It is this revolutionary, spiritual vision — unique in the annals of religious history — that forms the spiritual and conceptual foundation for a New Black Liberation Theology within the framework of the Baha’i Faith. It embodies the best of 19th century African American minister Henry McNeal Turner who once said: “Lord have mercy on any race of people who do not believe that they look like GOD,” and the pioneering work of 20th century theologian James Cone, who coined the term “Black Liberation Theology” to link the struggle of Black people with Jesus Christ’s concern for the poor and the oppressed. 

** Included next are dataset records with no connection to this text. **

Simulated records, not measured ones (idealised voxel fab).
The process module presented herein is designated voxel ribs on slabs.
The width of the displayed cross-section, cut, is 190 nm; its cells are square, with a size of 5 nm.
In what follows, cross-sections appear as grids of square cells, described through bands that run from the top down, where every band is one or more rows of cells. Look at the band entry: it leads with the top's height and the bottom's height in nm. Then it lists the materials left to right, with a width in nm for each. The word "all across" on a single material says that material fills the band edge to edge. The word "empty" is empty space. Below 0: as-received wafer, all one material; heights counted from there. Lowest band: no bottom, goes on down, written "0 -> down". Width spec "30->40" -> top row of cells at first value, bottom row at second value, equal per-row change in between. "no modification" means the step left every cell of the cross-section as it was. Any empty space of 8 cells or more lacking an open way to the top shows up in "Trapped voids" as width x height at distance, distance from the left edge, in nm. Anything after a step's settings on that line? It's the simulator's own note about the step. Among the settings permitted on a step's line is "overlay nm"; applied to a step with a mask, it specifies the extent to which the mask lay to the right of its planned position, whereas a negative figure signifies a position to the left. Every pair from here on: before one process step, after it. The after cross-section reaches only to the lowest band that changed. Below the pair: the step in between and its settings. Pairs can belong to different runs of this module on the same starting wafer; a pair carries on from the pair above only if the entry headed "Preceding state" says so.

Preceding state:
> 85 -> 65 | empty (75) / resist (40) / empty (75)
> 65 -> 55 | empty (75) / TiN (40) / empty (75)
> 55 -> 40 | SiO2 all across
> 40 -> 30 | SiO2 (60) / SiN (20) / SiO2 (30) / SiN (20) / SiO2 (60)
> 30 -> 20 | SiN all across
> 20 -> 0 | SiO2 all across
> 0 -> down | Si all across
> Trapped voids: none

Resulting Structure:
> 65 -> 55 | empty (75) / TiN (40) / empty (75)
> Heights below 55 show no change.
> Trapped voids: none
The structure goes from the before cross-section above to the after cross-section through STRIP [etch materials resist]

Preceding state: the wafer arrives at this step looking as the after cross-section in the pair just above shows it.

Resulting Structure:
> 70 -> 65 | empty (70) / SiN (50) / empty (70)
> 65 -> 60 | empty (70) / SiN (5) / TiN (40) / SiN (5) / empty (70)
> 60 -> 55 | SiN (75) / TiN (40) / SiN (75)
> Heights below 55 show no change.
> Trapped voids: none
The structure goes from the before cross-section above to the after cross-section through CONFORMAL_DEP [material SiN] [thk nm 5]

Baha’u’llah’s teachings on the spiritual distinction of people of African descent and their role in the evolution of humanity towards oneness extends the scope and reach of Black Liberation Theology by binding it, through the potency of his revelation, to the destiny of all humanity. And to grasp this point, I must consider a new understanding of “blackness,” one that reflects the unifying nature of its material and spiritual reality.  

To wholeheartedly believe in this is not a manifesto of Black separatism, nor is it a polemic against the myth of American exceptionalism embodied in the enduring contradiction between the nation’s ideals and its fractured reality. Centering “blackness” is an inclusive reality and not a marginalizing one. But that impulse to believe otherwise is the result of the imposition of white privilege, which requires non-white populations to defend the case for the foregrounding of their narratives in public spaces. “Whiteness” makes no such demands of itself. It is the only validation it needs.  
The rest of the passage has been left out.